Japanese golf star Ryo Ishikawa says he hopes to "become a machine" to correct the inconsistency that has prevented him from winning a tournament since late 2010.
"What do I want to be the most now? The answer to this question is a 'machine'," the 20-year-old wrote in his regular column in the Asahi Shimbun newspaper on Thursday.
Ishikawa bowed out from the second round of the WGC-Accenture Match Play Championship last week when he lost to Scotland's Paul Lawrie after beating American Bill Haas in the first round.
Now ranked 54th in the world, he is aiming for a place in the top 50 to be eligible for the April 5-8 Masters.
"If I can swing the driver and the iron like a machine, it will help me pile up scores," said Ishikawa whose boyhood dream was to win the Masters when he was 20.
Ishikawa recalled that "the upper and lower parts of my body did not make coordinated movements" in the Northern Trust Open in Februrary, where his score fell 11 strokes in the final two rounds.
Ishikawa finished tied in 72nd spot at 12-over-par 296 while Hass emerged the winner at 277.
He said Haas and Lawrie looked like machines to him.
"They put pressure on me many times with high-precision shots. Now I am required to become a machine in order to duel with such strong international players.
"Up to now, I had thought it was still too early to fix my form. But in my fifth year as a pro the time has come to do so."

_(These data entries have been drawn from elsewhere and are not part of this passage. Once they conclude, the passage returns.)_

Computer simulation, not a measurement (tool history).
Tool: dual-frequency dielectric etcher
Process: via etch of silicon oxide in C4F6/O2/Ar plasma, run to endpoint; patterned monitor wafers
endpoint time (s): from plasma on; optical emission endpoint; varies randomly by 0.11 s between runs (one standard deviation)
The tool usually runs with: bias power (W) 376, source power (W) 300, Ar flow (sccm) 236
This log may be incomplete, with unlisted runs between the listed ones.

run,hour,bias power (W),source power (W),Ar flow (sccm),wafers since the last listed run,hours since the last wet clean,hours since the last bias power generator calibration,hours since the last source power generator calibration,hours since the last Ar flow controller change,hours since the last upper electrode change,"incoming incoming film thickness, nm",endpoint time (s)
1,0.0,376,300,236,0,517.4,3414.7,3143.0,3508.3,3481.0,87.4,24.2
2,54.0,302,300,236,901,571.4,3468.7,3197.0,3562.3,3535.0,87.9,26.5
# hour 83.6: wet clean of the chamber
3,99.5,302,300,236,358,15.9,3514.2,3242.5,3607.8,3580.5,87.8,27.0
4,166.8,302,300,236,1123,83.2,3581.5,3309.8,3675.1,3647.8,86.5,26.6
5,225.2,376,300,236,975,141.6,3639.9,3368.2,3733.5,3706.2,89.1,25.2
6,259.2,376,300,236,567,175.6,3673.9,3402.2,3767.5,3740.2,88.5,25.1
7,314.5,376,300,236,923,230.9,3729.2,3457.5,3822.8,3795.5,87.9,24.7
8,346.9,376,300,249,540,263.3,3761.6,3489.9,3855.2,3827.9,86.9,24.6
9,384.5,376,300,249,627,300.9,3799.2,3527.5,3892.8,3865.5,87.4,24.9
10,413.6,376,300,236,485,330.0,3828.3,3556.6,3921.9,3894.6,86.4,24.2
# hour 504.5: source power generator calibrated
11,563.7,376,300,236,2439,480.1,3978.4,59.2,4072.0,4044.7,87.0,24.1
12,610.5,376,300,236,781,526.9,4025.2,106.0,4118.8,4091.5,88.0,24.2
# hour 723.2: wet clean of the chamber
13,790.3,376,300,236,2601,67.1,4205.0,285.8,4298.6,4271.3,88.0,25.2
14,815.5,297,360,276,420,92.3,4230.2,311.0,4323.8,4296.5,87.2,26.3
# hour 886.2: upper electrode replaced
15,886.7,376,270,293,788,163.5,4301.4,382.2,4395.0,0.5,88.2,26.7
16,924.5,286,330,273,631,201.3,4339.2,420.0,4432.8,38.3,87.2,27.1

Ishikawa, who in 2007 became the the youngest men's winner on a major tour by lifting the domestic Munsingwear Open KSB Cup aged 15 years, turned professional in 2008.
With his powerful drive and daring short game, he has won nine tournaments at home -- but none since lifting the Taiheiyo Masters title at home in November 2010.
In April last year, he made the cut at the Masters for the first time in three attempts and finished 20th.